It’s registration season here at Oxy, and needless to say, stress levels are high. First years are fresh into college life, just looking to fill some core requirements and hopefully find their major. Sophomores are fighting for their hard-earned intro or advanced-level major classes. Juniors are attempting to home in on their major requirements and 300-level classes, and seniors just want to graduate. This all creates a large pool of jumbled schedules and students fighting to be the first on the registration tab. Without improved scheduling procedures, students are left wondering if they will be able to choose their preferred classes. There is no clear organization to the system — seniors who are trying to graduate are not prioritized over first years, and seemingly arbitrary registration times leave students’ future classes largely up to luck.
Once students meet with their advisors during advising week, they receive a registration time and PIN. While we may not know how the registrar assigns registration times, students have no input in those decisions. From our perspective, the times appear totally random. This, in turn, affects which classes they have the ability to choose from. Students with an earlier registration time have an advantage over those with a later registration time. Once a class is full, students have to put themselves on the waitlist and make a case for why they deserve an extra spot in the class. This can be extremely stressful for upperclassmen in particular, who have a clear idea of what classes they need to take in order to graduate — but even first years struggle to register for their preferred Cultural Studies Program (CSP) class and fulfill their core requirements.
During registration, students are not prioritized by need, but rather have to hope the odds are in their favor when they are randomly assigned registration times. It would be logical to register in order of seniority because juniors and seniors know exactly what classes they need for their majors and have less time and room to explore classes. But this isn’t actually the case — to my knowledge, sophomores registered first this year, followed by juniors, seniors and first years.
As a first year, I dealt with this issue personally when registering for my first round of classes. I came to Oxy knowing I wanted to study journalism and media, and I had a clear idea of which classes would get me there. Oxy has no distinct journalism department, but I was excited to dabble in Media Arts and Culture (MAC) and Writing and Rhetoric (WRD) classes. Unfortunately, I was given the last registration time; spots in my chosen classes filled up immediately, and I had to settle for my third backup choices. I ended up taking two classes on education, a math class and a science-based CSP, none of which were quite what I was looking for.
Part of the problem is that I was really interested in taking MAC 143, which filled up almost immediately after registration started. MAC classes are notoriously hard to get into at Oxy. Many junior and senior MAC majors have to fight for spots in their chosen classes so that they can fulfill their major requirements. Because of the high demand, some of these classes are offered only to majors, and students who have already declared their majors are prioritized on waitlists. This means that first years like myself would practically have to declare the second we arrive on campus in order to take classes in high-demand departments like MAC. Many of us do not have the experience or the resources to declare upon arriving at college, leaving us at a disadvantage to already-declared majors. Since I couldn’t take a class in the MAC department, I lost the chance to explore a possible major. I was left waiting until the spring semester to begin exploring potential majors — and time is ticking, because MAC majors need to start intro classes by their sophomore year in order to graduate on time.
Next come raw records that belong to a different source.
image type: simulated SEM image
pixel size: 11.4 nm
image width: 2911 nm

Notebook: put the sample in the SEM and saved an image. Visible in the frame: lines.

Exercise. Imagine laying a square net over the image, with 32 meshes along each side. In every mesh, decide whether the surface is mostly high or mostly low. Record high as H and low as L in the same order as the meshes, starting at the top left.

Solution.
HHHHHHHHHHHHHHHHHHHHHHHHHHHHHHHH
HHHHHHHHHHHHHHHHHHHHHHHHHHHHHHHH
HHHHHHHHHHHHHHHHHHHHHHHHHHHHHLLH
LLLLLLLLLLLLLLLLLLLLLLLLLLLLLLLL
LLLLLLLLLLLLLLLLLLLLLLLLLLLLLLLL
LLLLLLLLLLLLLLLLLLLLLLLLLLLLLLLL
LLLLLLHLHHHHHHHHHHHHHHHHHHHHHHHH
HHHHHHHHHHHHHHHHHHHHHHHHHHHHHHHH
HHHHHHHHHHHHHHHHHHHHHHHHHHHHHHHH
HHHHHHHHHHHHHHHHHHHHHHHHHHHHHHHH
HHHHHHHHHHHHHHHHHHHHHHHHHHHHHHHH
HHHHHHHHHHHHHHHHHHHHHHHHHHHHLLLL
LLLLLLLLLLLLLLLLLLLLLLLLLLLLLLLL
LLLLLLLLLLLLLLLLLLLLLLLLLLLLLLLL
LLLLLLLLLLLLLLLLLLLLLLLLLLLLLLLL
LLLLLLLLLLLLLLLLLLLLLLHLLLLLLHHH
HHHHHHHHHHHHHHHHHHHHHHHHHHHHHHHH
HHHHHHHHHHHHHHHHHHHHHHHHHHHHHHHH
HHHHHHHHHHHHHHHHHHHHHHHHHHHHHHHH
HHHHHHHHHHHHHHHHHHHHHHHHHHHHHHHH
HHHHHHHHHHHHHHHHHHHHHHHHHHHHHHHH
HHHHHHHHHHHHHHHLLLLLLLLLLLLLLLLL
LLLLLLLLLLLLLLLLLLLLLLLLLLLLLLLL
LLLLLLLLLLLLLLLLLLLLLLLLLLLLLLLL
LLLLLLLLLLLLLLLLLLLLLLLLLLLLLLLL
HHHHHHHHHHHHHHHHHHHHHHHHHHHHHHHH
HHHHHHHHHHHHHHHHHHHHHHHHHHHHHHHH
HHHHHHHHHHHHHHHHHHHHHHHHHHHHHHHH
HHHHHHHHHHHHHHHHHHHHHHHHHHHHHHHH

We’re still lucky to be able to explore classes at a strong liberal arts institution like Occidental. Every class is unique, and often times students find themselves enjoying a class they never thought they would have. The perk of having a liberal arts institution with a core program is that it forces students outside of their comfort zones, encouraging them to consider new paths for their educations and even their careers. But while our current registration system pushes students to try new things, it still causes stress, especially for those who want to study abroad, double-major or even just graduate on time.
Registration would become much easier if the Registrar’s Office opened class seats gradually so that students with later registration times would still have seats available to them. Professors could also offer multiple sections of classes in especially popular departments like MAC. We pay quite a bit of tuition to study at Oxy, and all we ask for is a more flexible registration schedule. While I absolutely love the idea of trying different things, students should be able to do so on their own terms — not because they are taking filler electives due to everything else being full.